Found your tree? Mark its location on your phone and visit your tree when the light is good.
4. How to Choose the Right Light for Tree Photography
Tree photography means that you’re working with natural light. And the most ethereal atmospheres can only be captured in the right conditions. But did you know that it doesn’t even have to be a misty day to catch those mystical rays?
Godrays (which are actually called crepuscular rays) can be found in the forest occasionally, but it depends on the amount and height of the foliage blocking the sun. Try to be on location at about two hours after sunrise.
When the sun barely rises above the undergrowth, the slightest amount of moisture from the night before evaporates under the influence of the rising sun. That results in a fleeting moment of foggy conditions when you can photograph the elusive shafts of light punching through the leaves.
Shafts of light or not, definitely go out in the early morning.
The best advice I can give you considering the time of year is to plan around summer. The trick is to choose a month in which the trees are in leaf and to combine that with changing weather conditions.
Alternating temperatures create all sorts of interesting light conditions for photography. These occur the most in late May, late September and early October.
5. Which Lens and Perspective to Use
Now that you’re here, it’s time to pick which lens works well for the type of tree picture you’re after. While that’s largely dependent on the size of the tree, perspective also plays a role.
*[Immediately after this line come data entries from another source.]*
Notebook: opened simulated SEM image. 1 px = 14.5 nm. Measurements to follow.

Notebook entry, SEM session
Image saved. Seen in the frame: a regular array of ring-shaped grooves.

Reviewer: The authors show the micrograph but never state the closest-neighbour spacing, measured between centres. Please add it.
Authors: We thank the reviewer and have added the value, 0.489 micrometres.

Let’s dissect two very different approaches.
The Lonely Tree Perspective
A short telephoto zoom like a 70-200mm lens is your best friend if you’re looking to isolate your subject. Such a perspective can be technically quite straight forward, but finding a nice tree in an empty space under the right conditions is much harder. Meadows, moors and heathers are the areas of interest here.
Place the tree in the dead centre of the frame to create a strong but simple composition. Look what happens to the atmosphere of your shot when placing the tree more to the left or to the bottom. For that zen-appeal, an empty sky around a single tree can work quite well.
Always shoot from a tripod to minimize shake and get your result looking sharp. Then set the ISO as low as possible and set your camera to aperture priority mode. With a medium aperture of about f/7.1 to f/14, you are able to create sharp results of free standing trees.
The Frog Perspective
A completely different approach to tree photography is the close-up wide angle shot. Here’s how to do it. Set your tripod very low, get as close to minimum focus distance on your foreground as possible and aim upwards.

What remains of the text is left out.